Like many students, and people in general, I am scared, even terrified, of many things. Snakes, failure, the deep space.
But in the more modern sense, I have this fear of missing out, the FOMO as my friends would say. When I first got into the Programme, I had already found a freshman year roommate, I already had my heart set out on William & Mary being my dream school. I was worried that I would lose friends, forget all the memories I would make, and even worse, be forgotten entirely. By the time I was on campus my freshman year, I could hardly contain my excitement to be surrounded by people I loved, a place I loved, and the familiarity of being home away from home, that I almost forgot about going to Scotland entirely.
As the year went on, I kept having to remind myself that I was going to be leaving for two years. The friends I made and professors I met would soon be a thing of the past that I would have to re-learn in two years time, having come back from Scotland with a half an undergraduate experience under my belt. I didn’t want to miss out on everything my friends would do without me, the way the groupchat operated five hours behind where I was, the food from Sadler, the spring concerts, all of it. I was going to miss out, and I couldn’t deny that.

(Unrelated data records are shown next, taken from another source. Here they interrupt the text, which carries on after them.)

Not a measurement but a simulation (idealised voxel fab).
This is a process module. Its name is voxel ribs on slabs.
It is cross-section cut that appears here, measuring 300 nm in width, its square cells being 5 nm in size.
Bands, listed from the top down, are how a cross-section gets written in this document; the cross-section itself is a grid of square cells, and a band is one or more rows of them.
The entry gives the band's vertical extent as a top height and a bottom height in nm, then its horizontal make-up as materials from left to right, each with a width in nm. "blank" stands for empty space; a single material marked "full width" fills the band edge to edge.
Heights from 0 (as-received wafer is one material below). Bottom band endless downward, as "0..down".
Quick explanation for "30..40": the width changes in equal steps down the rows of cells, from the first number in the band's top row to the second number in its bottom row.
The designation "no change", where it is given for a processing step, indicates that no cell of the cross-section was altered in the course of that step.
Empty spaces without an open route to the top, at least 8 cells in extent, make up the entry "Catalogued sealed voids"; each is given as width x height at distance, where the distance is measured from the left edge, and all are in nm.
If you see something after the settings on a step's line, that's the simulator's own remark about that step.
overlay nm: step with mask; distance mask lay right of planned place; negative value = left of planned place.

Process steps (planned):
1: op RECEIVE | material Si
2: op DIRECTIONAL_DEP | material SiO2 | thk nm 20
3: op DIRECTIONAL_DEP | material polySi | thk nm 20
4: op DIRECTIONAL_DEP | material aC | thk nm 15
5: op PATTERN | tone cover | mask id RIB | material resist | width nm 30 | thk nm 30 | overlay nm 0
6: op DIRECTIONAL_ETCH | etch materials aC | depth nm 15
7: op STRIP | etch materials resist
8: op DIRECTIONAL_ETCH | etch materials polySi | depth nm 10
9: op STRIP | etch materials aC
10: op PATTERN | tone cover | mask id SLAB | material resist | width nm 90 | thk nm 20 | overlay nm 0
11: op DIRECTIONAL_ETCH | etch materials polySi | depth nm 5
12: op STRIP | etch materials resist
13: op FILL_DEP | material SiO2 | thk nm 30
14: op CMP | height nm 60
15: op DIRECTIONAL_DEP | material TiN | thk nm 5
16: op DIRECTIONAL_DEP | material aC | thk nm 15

Coming to Scotland, I was terrified and excited. It is really like reliving your freshman year all over again; with all the new friends and experiences of university. But for my first few months, there was a nagging like I knew I was missing out on so much back in Williamsburg that I would spend some nights just looking at old pictures and trying to remember what it was like on campus back at home, not focusing on the new and the now.
William & Mary is my dream school, and the incredible opportunity of coming to St Andrews was just too good to resist. I don’t regret being a part of this program and I am so grateful for the opportunities its given me in just the short time I have been a part of it. But being scared of leaving, and even more so of being forgotten is something I am still not completely over.
Thank goodness for the William & Mary community that never ceases to amaze me with the incredible ability to stay in touch and to make me feel as if I am not missing a beat while abroad. The opportunity of being at two universities is the two sets of everything you get, and you cherish both in different ways. The fear of staying in one night and missing out on some banter and the fear of leaving your home country for months at a time carry the same feelings, and even some of the same weight. I am waiting for my turn in the universe to prove that the fear of missing out can never be greater than the knowledge I’ve gained, the friends I’ve made, and the strength I have gained from learning to fight my fears.
I’ll be back soon, William & Mary, just you wait.